By Barun Das Gupta
Tiny Mizoram (area 23,000 sq. kms, population 11 lakh) is the last outpost of the Congress in the North-East. State Assembly elections are due in Mizoram by the year end. In the last Assembly elections held in 2013, the Congress won 34 of the 40 seats, the Mizo National Front (MNF) got 5 while the Mizo People’s Conference got only one. Going by the past result, the Congress dominates the State’s politics. Its main opponent, the MNF, is a very distant second.
Apparently, the Congress still dominates the scene. But politics never ceases to spring surprises and make strange bedfellows. In April this year elections were held for the 20-member Chakma Autonomous Council. The result was totally unexpected: the Congress won six seats and the BJP five. The MNF won eight seats.
Then the unexpected happened. Local Congress leaders joined hands with the BJP to run the Council, because both parties wanted to keep the MNF out. And this despite the fact that the MNF is a constituent of the North-East Democratic Alliance (NEDA). The deal was that the BJP would be given the post of the Chairman of the Council, while the Congress will remain satisfied with the Deputy Chairman’s post. Unbelievable but true.
The Chakmas emigrated from the Chittagong Hill Tracts of Bangladesh in the nineteen eighties when things became difficult for them to stay there. The present population of the Chakmas in Mizoram is around a lakh but the Chakma population living in the area under the Chakma Autonomous Development Council (CADC) is much less – a little over forty thousand.
The emigration of the Chakmas and their settlement in Mizoram was resented by the Mizos. This led to a dispute about which community was “indigenous” in Mizoram. The Mizos claimed Mizoram was the land which has been traditionally theirs and where they have been living for generations. The Chakmas dispute this claim. The ethnicity question in the old Lushai Hills district of Assam, which is now renamed as Mizoram, is very old and dates back to the period of British conquest of this area.
The BJP seems to have made some inroads in the Chakma community as reflected in the election results. That the Congress had to strike a deal with the BJP to keep the MNF out of power in the CADC shows that Congress influence on the Chakmas has declined. The Congress considers the MNF as its main opponent. So it chose to join hands with the BJP against the MNF. Observers of Mizoram politics doubt the wisdom of the local Congress leaders in deciding to join hands with the BJP.
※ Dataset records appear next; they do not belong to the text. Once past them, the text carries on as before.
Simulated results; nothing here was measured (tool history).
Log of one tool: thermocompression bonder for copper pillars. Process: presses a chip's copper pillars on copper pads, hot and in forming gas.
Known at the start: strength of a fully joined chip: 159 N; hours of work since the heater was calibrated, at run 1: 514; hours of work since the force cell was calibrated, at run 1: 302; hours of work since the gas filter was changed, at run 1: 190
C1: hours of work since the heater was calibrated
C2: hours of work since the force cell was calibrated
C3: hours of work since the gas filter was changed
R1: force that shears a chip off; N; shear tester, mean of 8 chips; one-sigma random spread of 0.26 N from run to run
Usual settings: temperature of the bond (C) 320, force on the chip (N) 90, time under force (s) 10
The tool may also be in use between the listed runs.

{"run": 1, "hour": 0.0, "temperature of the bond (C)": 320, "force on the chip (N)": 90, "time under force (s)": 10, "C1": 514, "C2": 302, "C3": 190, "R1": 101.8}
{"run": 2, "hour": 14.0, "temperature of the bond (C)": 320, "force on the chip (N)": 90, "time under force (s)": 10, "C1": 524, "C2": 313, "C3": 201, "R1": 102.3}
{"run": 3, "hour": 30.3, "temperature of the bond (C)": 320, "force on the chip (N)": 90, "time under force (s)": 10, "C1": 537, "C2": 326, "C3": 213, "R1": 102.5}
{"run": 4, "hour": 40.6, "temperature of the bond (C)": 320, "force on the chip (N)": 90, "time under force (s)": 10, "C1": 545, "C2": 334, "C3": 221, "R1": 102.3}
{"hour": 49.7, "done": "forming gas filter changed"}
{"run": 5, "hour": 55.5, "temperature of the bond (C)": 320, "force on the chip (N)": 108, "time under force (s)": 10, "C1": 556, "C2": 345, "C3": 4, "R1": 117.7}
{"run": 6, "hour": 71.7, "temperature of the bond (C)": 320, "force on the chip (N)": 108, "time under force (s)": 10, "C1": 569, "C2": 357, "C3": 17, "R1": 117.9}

So far there is no indication that the Congress is facing any serious threat from any quarter. But there are several months to the elections and it is likely enough that the BJP will mount an offensive against the Congress in a big way. If past experience in other north-eastern States like Arunachal and Manipur is any guide, the BJP will have the resources – much more than the Congress can possibly mobilize – to make an entry into the Mizoram Assembly.
But it will have to contend with a formidable rival. The present Congress Chief Minister of Mizoram, Lalthanhawla, is a popular figure. His first term as CM was from 1984 to 1986 and then again from 1989 to 1998. He became CM again in 2013. The BJP, indeed, no other party, has a leader who has the personality or popularity of Lalthanhawla. That the popularity of the MNF is nothing much to write home about is proved by the fact that in 2013 it could win only five seats in a House of 40. The MNF’s formal position till now is that it is not going to have a tie-up with the BJP in the Assembly polls.
Economically, Mizoram is a fast progressing State. It had the second highest growth rate among the North-Eastern States at 11 per cent against the target of 7.8 per cent during the Eleventh Five Year Plan (2007-12).
MNF, the main opposition party in Mizoram, was founded by the rebel leader Laldenga in 1961. It staged an armed insurgency in April, 1966 and “occupied” the Aizawl town. The insurgency continued for years till Laldenga and the then Prime Minister Rajiv Gandhi signed a “Memorandum of Settlement” in June, 1986. The Constitution of the MNF says it upholds the principles of democracy and secularism.
Geographically, Mizoram is sandwiched between Bangladesh on the west and Myanmar in the east. The State occupies an important place in the Kaladan Multi-Modal Transit Transport System. It is an ambitious project to connect the Sittwe seaport in the Rakhine State of Myanmar to Kolkata by river and road route. It is expected to be completed by 2020. Once the project is completed Mizoram is expected to see a quantum jump in economic activity.